Open JRRudy1 opened 4 months ago

JRRudy1 commented 4 months ago

This draft PR proposes a possible solution for issue #2300 and PR #4195, which involves adding a Ref::map-like mechanism for borrowing data nested within a PyRef or PyRefMut.

Unlike some of the approaches proposed in #2300 which attempt to create a PyRef<U> to some type U nested within a PyRef<T: PyClass>, this implementation instead defines a wrapper type that encapsulates the original PyRef alongside a raw pointer to U which it then dereferences to. This has the benefit of not relying on any of the pyo3 internals that may be in flux, and makes the safety relative easy to reason about since there is nothing magic going on.

Simplified version

In the simplest case of supporting only immutable borrows from immutable PyRef's, the approach boils down to this:

pub struct PyRefMap<'py, T: PyClass, U> {
    owner: PyRef<'py, T>,
    reference: *const U,
}

impl<'py, T: PyClass> PyRef<'py, T> {
    pub fn into_map<F, U>(self, f: F) -> PyRefMap<'py, T, U>
        where F: FnOnce(&T) -> &U 
    {
        PyRefMap {reference: f(&*self), owner: self}
    }
}

impl<'py, T: PyClass, U> Deref for PyRefMap<'py, T, U> {
    type Target = U;

    fn deref(&self) -> &U {
        // we own the `PyRef` that is guarding our (shared) access to `T`
        unsafe { &*self.reference }
    }
}

This can then be used like so:

let bound = Bound::new(py, MyClass{data: [0i32; 100]};
let data = bound.try_borrow()?.into_map(|c| &c.data);
assert_eq!(data[0], 0);

Full version

The above method should extend seamlessly to mutable borrows through PyRefMut, however this requires adding another wrapper type (e.g. PyRefMutMap) and all the associated impl's. Then another wrapper may be needed if you want to support shared borrows from a PyRefMut... this could be somewhat be avoided by making a single wrapper with some extra generic parameters, but then naming the types gets tedious. So, I ultimately decided to use a single base wrapper type PyRefMapBase<'py, U, Mut> where the contained PyRef<'py, T> or PyRefMut<'py, T> is stored as an opaque trait object Box<dyn OpaquePyRef<'py>> and the pointer is stored as NonNull<U> (which can be derived from either &U or &mut U). The mutability is then handled with the generic parameter Mut: Boolean which is used in type bounds to statically enforce that mutable dereferences only occur when derived from PyRefMut<T> and &mut U. Finally, two type aliases PyRefMap<'py, U> and PyRefMapMut<'py, U> are defined for the immutable and mutable cases, which are the actual names that users will reference (instead of PyRefMapBase directly).

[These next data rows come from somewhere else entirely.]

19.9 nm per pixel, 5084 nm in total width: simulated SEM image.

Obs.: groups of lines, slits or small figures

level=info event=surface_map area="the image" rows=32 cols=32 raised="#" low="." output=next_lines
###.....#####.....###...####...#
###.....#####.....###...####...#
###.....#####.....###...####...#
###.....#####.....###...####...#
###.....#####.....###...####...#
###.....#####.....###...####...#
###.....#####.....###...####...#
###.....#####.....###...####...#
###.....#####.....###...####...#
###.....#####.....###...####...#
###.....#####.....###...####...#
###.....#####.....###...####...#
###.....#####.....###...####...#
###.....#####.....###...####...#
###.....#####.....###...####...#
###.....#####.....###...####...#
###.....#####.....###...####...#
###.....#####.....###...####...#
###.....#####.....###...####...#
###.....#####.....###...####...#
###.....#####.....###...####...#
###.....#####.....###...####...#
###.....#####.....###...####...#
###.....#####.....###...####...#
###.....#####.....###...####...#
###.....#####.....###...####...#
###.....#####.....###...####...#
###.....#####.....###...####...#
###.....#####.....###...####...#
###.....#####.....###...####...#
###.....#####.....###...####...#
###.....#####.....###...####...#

This approach of Boxing the PyRef/PyRefMut has the added benefit of allowing the pyclass type T to be erased from the type name so that only the lifetime and the target type need to be included in signatures (i.e. instead of PyRefMap<'py, MyClass, [i32; 100]> you simply have PyRefMap<'py, [i32; 100]>. This comes at the cost of a pointer-sized Box allocation when the PyRef/PyRefMut is converted to a PyRefMap/PyRefMapMut, but I would imagine that is negligible in the context of interfacing with Python.

ToDo

mejrs commented 4 months ago

Also, the current implementation of pyclass and pyref/pyrefmut is fairly complicated. We'd be open to changes to it if that would make this simpler or more efficient.

davidhewitt commented 4 months ago

Thank you for working on this! I am 👍 on this feature although just wanted to give a heads up it might take me a few days to contribute to any review given it's a tricky one from soundness angle and it's not something I'd actively had in my head until you pushed the PR! 😂

JRRudy1 commented 4 months ago

No problem at all David! I know I've been spamming you with PR's this week 😉

However, I'd actually like to put this PR on a brief hold until the following PR's get resolved:

  1. PR #4219
  2. A new PR that I will submit after 4219 which involves a rework to PyRef and PyRefMut that should simplify things quite a bit, including the PyRefMap implementation proposed in this PR. It should also play nicely with a post-gil-refs transition to PyRef wrapping Borrowed<T> instead of Bound<T>, which I would be interested in working on when the time comes.